MV Empire Dawn
Empire Dawn was a 7,241 GRT cargo ship that was built in 1940 by William Doxford & Sons Ltd, Sunderland, Co Durham, United Kingdom for the Ministry of War Transport (MoWT). Entering service in April 1941, she served until 11 September 1942 when she was sunk by the German raider Michel.
The ship was 442 feet 9 inches (134.95 m) long overall (428 feet 6 inches (130.61 m) between perpendiculars), with a beam of 56 feet 0 inches (17.07 m). She had a depth of 35 feet 0 inches (10.67 m) and a draught of 27 feet 4 3⁄4 inches (8.350 m). She was assessed at 7,241 GRT, 5,066 NRT. Her DWT was 10,328.
The ship was propelled by a 516 nhp diesel engine, which had three cylinders of 23 3⁄4 inches (60 cm) diameter by 91 1⁄16 inches (231.3 cm) stroke, driving a single screw propeller. The engine was built by William Doxford & Sons Ltd, Sunderland.
Empire Dawn was built for the MoWT. She was launched on 14 December 1940 and completed in 1941. She was placed under the management of W Runciman & Co Ltd. Her port of registry was Sunderland. The United Kingdom Official Number 168667 and Code Letters BCGD were allocated.
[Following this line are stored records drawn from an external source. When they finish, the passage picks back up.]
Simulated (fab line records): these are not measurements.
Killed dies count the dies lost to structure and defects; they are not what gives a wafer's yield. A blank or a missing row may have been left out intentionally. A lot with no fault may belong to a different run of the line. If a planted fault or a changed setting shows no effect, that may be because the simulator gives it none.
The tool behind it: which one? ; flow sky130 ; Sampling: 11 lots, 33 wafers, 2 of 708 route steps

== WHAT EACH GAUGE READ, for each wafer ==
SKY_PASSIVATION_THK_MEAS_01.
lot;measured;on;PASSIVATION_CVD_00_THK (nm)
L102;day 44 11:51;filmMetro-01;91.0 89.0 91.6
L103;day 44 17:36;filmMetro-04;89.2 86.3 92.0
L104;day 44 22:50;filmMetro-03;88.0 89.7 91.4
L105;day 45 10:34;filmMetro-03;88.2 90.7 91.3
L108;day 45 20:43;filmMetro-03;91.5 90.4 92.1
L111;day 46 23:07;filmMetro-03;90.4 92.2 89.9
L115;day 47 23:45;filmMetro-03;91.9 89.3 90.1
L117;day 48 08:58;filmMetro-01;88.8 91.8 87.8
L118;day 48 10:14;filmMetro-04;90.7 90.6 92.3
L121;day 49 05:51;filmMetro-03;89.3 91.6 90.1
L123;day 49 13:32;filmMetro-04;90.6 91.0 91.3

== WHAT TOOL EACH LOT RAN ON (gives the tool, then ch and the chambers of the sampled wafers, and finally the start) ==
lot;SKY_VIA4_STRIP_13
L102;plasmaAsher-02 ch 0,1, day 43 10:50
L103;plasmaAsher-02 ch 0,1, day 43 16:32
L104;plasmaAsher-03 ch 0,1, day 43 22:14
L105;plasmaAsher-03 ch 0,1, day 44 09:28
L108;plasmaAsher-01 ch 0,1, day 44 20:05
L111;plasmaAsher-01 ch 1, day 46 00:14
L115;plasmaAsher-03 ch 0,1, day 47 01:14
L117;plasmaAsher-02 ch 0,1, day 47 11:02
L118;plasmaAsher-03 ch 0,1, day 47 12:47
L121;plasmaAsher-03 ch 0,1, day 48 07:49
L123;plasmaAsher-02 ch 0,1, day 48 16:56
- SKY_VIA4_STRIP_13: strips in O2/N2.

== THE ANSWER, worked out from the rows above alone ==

Empire Dawn sailed from Sunderland to the Tyne on 17 April 1941. Three days later, she joined Convoy EC 9, which had departed from Southend, Essex on 19 April and arrived at the Clyde on 25 April. She left the convoy at Loch Ewe on 23 April and sailed to Montreal, Quebec, Canada, arriving on 9 May. She departed from Montreal on 17 May for Halifax, arriving four days later. Empire Dawn was a member of Convoy HX 129, which departed from Halifax on 27 May and arrived at Liverpool, Lancashire on 12 June. She was carrying a cargo of grain. Empire Dawn left the convoy at Oban, Argyllshire on 12 June. Two days later, she joined Convoy WN 140, which arrived at Methil, Fife on 17 June. She then joined Convoy FS 518, which arrived at Southend on 19 June. She left the convoy at Spurn Head on 18 June and sailed to Hull, Yorkshire.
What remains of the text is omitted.